Tabulation of frequencies in R

Introduction

Frequency tabulation is a common statistical method of summarizing data into manageable form without substantial loss of information. This technique is applied to variables that are categorical, where the aim is simply to see how many of the subjects in the sample fall in a given category (or what the proportion/percentage is). When percentages are presented, then they ought to be presented to 0 decimal places (i.e. as whole numbers). On this page we are going to consider the following tabulations.

One way frequency tables
Two way contingency tables (crosstabulations)

Install required packages

The following packages will be required and should therefore be loaded first. If they are not already installed, begin by installing them using the install.packages() function e.g. install.packages(“janitor”)
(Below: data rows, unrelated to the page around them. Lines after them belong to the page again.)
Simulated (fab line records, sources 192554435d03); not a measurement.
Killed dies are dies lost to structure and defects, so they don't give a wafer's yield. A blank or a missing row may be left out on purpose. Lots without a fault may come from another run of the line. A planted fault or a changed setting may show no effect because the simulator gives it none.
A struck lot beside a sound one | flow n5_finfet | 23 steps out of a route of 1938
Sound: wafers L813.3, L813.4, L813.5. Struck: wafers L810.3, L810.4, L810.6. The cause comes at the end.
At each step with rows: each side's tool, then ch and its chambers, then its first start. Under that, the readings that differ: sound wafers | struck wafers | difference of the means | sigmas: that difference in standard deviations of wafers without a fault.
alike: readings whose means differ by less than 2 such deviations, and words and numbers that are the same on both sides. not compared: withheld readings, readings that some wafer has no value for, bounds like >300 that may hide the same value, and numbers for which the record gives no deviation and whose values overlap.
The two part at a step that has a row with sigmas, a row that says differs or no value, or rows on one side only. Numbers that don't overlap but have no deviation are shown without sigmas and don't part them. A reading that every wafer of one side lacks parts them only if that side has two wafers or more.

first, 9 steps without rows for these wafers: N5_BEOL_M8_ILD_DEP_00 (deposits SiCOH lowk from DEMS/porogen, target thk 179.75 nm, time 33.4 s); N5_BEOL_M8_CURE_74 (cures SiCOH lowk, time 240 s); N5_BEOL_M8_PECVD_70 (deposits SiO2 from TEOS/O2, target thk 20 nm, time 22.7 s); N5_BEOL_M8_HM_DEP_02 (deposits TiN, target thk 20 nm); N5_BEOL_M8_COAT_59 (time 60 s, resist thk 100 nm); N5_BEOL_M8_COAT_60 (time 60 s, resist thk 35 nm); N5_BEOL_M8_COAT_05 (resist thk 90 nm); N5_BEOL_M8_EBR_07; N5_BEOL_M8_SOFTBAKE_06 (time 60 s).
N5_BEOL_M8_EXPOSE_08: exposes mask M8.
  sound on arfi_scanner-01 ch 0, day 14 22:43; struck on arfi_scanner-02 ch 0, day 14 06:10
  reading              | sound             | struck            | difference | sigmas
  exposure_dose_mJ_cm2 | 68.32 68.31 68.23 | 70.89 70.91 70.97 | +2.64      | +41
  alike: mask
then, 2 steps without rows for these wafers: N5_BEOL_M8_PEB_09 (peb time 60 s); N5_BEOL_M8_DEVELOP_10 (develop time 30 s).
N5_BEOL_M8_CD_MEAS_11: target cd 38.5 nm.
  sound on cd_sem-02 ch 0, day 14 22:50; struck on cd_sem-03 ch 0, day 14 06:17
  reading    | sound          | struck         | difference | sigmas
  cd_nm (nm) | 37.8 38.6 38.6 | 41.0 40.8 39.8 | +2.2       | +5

library(janitor) # contains tabyl() function for tabulation
library(dplyr) # operations on data frames e.g. %>%
library(arsenal) # tableby() function
library(kableExtra) # display table formatting

Data set

A description of the data set and the variable name labels can be found here. The code below downloads the data set and then displays the first 6 observations and a few columns of this data set.

setwd("D:/stemresearch/R/analysis/descriptive-statistics")
nhanesdata <- readRDS(file = url("http://drmathematics.com/learning/datasets/nhanesdata.RDS"))

kbl(nhanesdata[1:6, c(1, 2, 11:15)], 
    caption = "Showing first 6 observations and a few variables.") %>%
    kable_styling(bootstrap_options = "striped", full_width = FALSE, position = "left")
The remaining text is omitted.